> it won't show up in profiles except for ones that capture stacks
I don't think I've ever used a profiler that couldn't report you were in F() here. One that only captures your innermost functions really doesn't seem that useful, for exactly the reasons you give.
The default usage of perf does this. There's also a few profilers I know of that will show the functions taking the most time.
IMO, those are (generally) nowhere near as useful as a flame/icicle graph.
Not saying they are never useful; Sometimes people do really dumb things in 1 function. However, the actual performance bottleneck often lives at least a few levels up the stack.
Which is why the defaults for perf always drive me crazy. You want to see the entire call tree with the cumulative and exclusive time spent in all the functions.

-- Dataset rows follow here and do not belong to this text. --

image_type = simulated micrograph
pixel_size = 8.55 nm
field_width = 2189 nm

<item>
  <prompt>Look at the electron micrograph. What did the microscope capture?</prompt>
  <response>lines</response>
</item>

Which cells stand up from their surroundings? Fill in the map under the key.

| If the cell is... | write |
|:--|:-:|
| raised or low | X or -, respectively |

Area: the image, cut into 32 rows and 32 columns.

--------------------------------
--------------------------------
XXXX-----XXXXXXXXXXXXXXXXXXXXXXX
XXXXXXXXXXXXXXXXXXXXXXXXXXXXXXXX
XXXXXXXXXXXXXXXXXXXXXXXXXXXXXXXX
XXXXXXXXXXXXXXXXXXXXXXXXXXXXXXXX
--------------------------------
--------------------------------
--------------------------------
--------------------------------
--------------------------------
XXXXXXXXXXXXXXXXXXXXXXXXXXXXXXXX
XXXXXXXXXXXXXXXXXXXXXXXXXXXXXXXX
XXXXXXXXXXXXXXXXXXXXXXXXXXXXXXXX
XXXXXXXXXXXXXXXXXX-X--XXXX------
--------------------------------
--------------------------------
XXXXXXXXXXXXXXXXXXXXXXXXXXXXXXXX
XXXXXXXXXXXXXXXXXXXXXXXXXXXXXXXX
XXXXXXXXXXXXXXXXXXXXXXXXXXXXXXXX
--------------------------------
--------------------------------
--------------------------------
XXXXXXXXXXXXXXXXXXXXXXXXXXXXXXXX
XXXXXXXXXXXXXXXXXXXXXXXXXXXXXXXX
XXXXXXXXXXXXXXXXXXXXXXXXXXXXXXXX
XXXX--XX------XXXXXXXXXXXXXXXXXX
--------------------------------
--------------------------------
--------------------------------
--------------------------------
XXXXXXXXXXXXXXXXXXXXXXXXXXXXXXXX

I’m honestly curious why the defaults are the way they are. I have basically never found them to be what I want. Surely the perf people aren’t doing something completely different than I am?
I almost never find graph usage useful, TBH (and flamegraphs are worse than useless). And perf's support for stack traces is always wonky _somehow_, so it's not easy to find good defaults for the cases where I need them (I tend to switch between fp, lbr and dwarf depending on a whole lot of factors).
I think I've only been able to get good call stacks when I build everything myself with the right compilation options. This is a big contrast with what I remember working with similar tools under MSFT environments (MS Profiler or vTune).
I don't think I've ever used a profiler that couldn't report you were in F() here. One that only captures your innermost functions really doesn't seem that useful, for exactly the reasons you give.